Challenges and solutions
Hayden Von Blerk – Hayden@bluestream.co.za.
Over many decades large volumes of hydrocarbon materials have gone down into mines.
As man goes to greater depths to claim the earth’s riches, more and more lubricants and fuel follow.
Grease and oils are used daily to keep operations going. They help in making machinery and steel ropes safe and in extending their operating life..Thousands of litres of oil and grease go down into the mine and very little, if any, used oil or grease comes out of the mine. Getting leaking machinery out of the mine is a heavy chore so machines stay down working as long as possible, contaminating the environment more and more.
Although an environmental travesty, we accept this practice while the mine is operating, because water levels are monitored and held to allow mining operations to continue safely. Visible oil in tunnels and walkways are covered with fresh soil to prevent accidents. Unfortunately, water contaminated with hydrocarbons inevitably finds its way into man made underground lakes or dams for reuse. Often, when the oil content of these water gathering areas becomes too contaminated, further problems ensue, not only for the environment, but in some cases the dirty water affects the ore extraction process itself. The very reason for the mines existence!
Let’s consider what happens when the mine shuts down its operation. In many instances the mine slowly fills with water, the water comes into contact with hydrocarbon-contaminated soils on road- ways and workshops,and the whole body of water then becomes contaminated and unfit for human and animal use. Often, lower aquifers (now contaminated with oil and grease) come in contact with upper aquifers, previously protected by impermeable rock or clay lenses, now removed through mining operations. The ground above becomes dead, farmer’s orchards and crops start to die off, both unseen and visible plant and animal life suffers, and once-fertile ground becomes barren.
One could ask “is there hope for the future? Something to mitigate the damage done and over time reverse the damaged environment?” The answer is yes, there is.

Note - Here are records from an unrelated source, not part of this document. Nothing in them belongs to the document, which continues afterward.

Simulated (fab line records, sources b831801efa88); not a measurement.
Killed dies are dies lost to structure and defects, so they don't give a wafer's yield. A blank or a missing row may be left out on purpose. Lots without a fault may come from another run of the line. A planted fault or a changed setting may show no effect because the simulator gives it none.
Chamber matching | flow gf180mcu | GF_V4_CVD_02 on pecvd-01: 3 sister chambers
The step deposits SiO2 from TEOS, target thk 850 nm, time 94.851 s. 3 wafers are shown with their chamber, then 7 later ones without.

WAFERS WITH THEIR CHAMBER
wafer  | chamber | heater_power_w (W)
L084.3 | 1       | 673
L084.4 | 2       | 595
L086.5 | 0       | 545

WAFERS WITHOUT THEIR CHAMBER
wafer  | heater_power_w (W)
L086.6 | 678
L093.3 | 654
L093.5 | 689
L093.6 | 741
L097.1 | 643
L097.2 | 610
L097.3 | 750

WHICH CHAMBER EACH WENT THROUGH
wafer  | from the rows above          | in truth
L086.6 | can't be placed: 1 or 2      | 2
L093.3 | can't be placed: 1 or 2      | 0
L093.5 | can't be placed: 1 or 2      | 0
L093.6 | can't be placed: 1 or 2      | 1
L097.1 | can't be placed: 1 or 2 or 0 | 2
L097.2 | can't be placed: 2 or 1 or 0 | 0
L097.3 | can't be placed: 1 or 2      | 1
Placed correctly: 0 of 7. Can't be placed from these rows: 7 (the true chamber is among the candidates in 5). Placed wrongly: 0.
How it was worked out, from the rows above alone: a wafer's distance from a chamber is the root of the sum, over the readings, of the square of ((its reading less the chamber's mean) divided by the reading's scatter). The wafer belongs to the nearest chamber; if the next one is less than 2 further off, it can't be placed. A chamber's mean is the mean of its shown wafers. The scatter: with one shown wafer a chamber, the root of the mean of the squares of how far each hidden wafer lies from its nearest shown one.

To fix an environmental problem, it is always best to start at the source of the problem.
Various specialised greases, lubricating oils and fuels are required in the mining operation and therefore need to be used. Preventing the use of hydrocarbons would be ideal, but impractical to say the least.Using an environmentally friendly, readily biodegradable degreaser to clean vehicles, equipment and workshops right where oil is spilt would seem the way to go. However, the problem is that when the oil is flushed away the heavy oil collects where the water collects. If the oil volume is too much, free oil on the water and emulsified oil in the water will remain. Back to square one!
Something is needed to consume the oil without affecting the recycling of the water for reuse.
Using oil specific microbes is a viable solution to our problem
For cleaning and remediation on site, a pH neutral, environmentally harmless degreaser that has been enriched with oil consuming microbes is ideal. Using this product gets as close to the source of the problem as possible, right where the degreasing and cleaning takes place, allowing close contact with the contamination.
This close contact with the contamination stays intact as the microbes follow the contamination (their food source) all the way to the water gathering point (dam), and continue to operate there.
Using a microbe enriched degreaser starts a remediation process that works its way through the mine. Microbes enjoy the damp conditions found in the mines. Because microbes at some stage plateau out as food sources dry up, using the correct degreaser (as opposed to a solvent or other harsh chemical) on a regular basis will reactivate the vegetative microbes giving them a kick start, so to speak.